Heads in the Fiscal Sand

The Times today includes an article that might be overlooked: “Next on the Agenda for Washington: Fight Over Debt.” It notes that in the next couple of months, the United States will reach the congressionally-imposed limit on borrowing, capped at the staggering debt ceiling of $14.25 trillion (for the sake of argument, pretend it’s possible to imagine what a “trillion” is). As the article succinctly notes,

Once the limit is reached, the Treasury Department would not be able to borrow as it does routinely to finance federal operations and roll over existing debt; ultimately it would be unable to pay off maturing debt, putting the United States government — the global standard-setter for creditworthiness — into default.

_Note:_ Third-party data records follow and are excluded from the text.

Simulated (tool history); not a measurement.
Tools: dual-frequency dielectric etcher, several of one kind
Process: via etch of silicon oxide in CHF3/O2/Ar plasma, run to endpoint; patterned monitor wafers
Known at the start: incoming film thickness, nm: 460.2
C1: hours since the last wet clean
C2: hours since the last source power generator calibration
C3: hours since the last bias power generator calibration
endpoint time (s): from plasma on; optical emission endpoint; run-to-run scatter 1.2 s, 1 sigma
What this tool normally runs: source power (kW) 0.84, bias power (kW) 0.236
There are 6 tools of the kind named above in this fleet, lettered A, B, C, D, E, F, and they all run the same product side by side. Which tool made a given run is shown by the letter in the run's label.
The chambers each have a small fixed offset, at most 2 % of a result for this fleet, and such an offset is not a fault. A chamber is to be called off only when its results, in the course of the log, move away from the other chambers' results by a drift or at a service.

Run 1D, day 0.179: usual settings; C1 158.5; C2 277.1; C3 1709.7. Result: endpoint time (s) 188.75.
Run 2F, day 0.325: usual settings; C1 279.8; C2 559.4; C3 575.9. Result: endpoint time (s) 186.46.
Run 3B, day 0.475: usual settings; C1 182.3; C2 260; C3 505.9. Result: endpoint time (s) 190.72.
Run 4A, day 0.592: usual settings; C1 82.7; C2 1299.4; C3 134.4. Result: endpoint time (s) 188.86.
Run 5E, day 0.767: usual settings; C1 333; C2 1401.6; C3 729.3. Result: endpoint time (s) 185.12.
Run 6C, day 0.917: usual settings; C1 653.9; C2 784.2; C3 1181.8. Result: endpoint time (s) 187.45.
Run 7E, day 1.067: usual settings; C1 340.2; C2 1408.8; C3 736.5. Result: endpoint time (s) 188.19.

The same article is accompanied by the graphic above which documents the exponential growth in federal debt since Reagan (under whom it tripled). In sum, the Reaganite dream of unfettered spending and tax cuts is a fairy tale we’ve been telling ourselves for over 30 years and somehow we keep believing it. Our grandchildren, in squalor, will wonder how we could have been duped for so long.

To note this, however, is not to concede the slash-and-burn (supposed) “necessity” of the Paulists (Ron and Rand) or the generally “conservative” proposal of, say, Paul Ryan. Yes, the formula that’s got us here is unfettered spending coupled with low taxes (where spending, as you’ll also note above, includes a rash of military spending on the basis of Bush II foreign policy). But only a lazy, unimaginative take on this would assume that “low taxes” is a given. So sure, one strategy to reduce debt would be to slash spending, which inevitably happens on the backs of the poor and vulnerable, particularly women and children.

But of course there’s another (unthinkable) option here: raise taxes. In this respect, David Brooks’ Friday column is very helpful when read alongside today’s article. As Brooks points out in “The Ryan Journey,”

The best thing about the long-term budget proposal from Paul Ryan, the Republican chairman of the House Budget Committee, is that it forces Americans to confront the implications of their choices. If voters want taxes that amount to roughly 18 percent of G.D.P., then they are going to have to accept a government that looks roughly like what Ryan is describing. The Democrats are on defense because they are unwilling to ask voters to confront the implications of their choices. Democrats seem to believe that most Americans want to preserve the 20th-century welfare state programs. But they are unwilling to ask voters to pay for them, and they are unwilling to describe the tax increases that would be required to cover their exploding future costs.

This does seem to be a fair observation of where we’re at. I’m less convinced by Brooks’ claim that “[r]aising taxes on the rich will not do it,” since I would think a graduated tax like most other North Atlantic countries could sure go a long way. But I do agree with his other point: if Obama and the Democrats want to retain programs that care for the poor and vulnerable (as they rightly do!), then we need to face another reality: the middle class need to bear the brunt of this, too. Surely we can give up a few bottles of wine a month, a few of the attractions on our vacations, a few rounds of golf for the sake of the poor.


But as the Democrats know, we’re no longer talking about fiscal matters: we’re talking about whether the middle-class citizens of this country actually have the political will to care for their neighbor. I think one of the core argument of Eric Gregory’s Politics and the Order of Love is to show that Augustine would have expected the church to be that body habituated to care for the neighbor, exhibiting civic virtues which are just the sort of political will and desire needed to address the sorts of problems we’re grappling with. But sadly, the church in the United States is just as captive to the selfish atomism of the culture as anyone–indeed, somehow even more so, ardently eschewing any sense of fiscal obligation to the poor, opting for the pious patina of libertarianism masked by calls for “charity.”